Case Number: 1425 CD 2022

Court: Commonwealth Court of Pennsylvania

Clients: Angela Couloumbis, Sam Janesch, Spotlight PA, The Caucus

Petition for Review Filed: Dec. 21, 2022

Background: In January 2022, Spotlight PA reporter Angela Couloumbis and Sam Janesch, previously a reporter for The Caucus, filed a public records request with the Pennsylvania Office of General Counsel seeking records related to outside legal work performed by law firms or attorneys for departments under the governor’s jurisdiction. The request specifically sought those records for the calendar years 2019-2021.

A month later, the Office of General Counsel provided some responsive records but with redactions that hid important information, including descriptions of the legal matters. The Office of General Counsel claimed the redacted information was protected under exemptions included in Pennsylvania’s Right-to-Know Law.

The journalists appealed to the state’s Office of Open Records, but the agency sided with the Office of General Counsel, concluding that the descriptions of the legal matters were subject to attorney-client privilege. After the journalists requested reconsideration from the OOR, the agency rejected it, claiming that it was untimely.

On behalf of Couloumbis, Janesch, Spotlight PA, and The Caucus, Paula Knudsen Burke, the Reporters Committee’s Local Legal Initiative attorney for Pennsylvania, appealed the OOR’s decision to the Commonwealth Court. In their petition seeking the court’s review, the journalists argue, among other things, that the OOR erred in concluding that the Office of General Counsel could withhold certain information, including descriptions stating why an attorney or law firm is hired.

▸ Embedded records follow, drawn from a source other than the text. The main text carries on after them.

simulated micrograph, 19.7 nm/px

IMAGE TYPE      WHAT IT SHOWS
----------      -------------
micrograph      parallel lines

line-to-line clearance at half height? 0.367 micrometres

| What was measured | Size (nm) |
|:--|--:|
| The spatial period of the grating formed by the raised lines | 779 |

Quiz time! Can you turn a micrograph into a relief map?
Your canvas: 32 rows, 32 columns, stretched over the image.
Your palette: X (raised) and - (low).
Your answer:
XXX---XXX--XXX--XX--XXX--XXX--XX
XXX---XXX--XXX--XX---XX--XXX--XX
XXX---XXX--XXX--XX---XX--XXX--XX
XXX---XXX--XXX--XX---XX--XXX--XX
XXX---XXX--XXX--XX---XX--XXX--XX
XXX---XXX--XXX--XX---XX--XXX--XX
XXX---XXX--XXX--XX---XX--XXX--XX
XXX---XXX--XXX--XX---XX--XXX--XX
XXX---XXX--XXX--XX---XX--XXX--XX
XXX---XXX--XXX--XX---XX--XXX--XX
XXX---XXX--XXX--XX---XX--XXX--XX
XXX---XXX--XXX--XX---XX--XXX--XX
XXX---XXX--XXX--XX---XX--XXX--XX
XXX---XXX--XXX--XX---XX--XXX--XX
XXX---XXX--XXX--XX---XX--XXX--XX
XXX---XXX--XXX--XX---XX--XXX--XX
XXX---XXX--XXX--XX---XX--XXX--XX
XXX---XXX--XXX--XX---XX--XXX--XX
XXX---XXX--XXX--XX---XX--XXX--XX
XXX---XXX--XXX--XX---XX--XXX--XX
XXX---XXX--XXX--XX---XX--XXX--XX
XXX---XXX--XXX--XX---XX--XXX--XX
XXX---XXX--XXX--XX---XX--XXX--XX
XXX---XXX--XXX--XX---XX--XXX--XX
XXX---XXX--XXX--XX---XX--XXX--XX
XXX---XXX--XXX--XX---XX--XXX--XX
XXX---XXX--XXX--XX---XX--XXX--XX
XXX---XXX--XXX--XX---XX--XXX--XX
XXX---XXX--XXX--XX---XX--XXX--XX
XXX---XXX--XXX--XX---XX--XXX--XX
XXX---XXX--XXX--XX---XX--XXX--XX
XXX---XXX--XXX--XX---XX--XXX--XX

Quote: “The lack of transparency has allowed [Pennsylvania Gov. Tom] Wolf’s Office of General Counsel to spend at least $367,500 over the past three years on a half-dozen law firms, in many cases without explaining why,” Spotlight PA reported in a story published on Dec. 6, 2022. “That total only includes payments to private law firms by Wolf’s Office of General Counsel, which usually handles litigation specific to the governor himself or other legal issues important to his office, such as disputes that may arise over his specific policies or the state budget.”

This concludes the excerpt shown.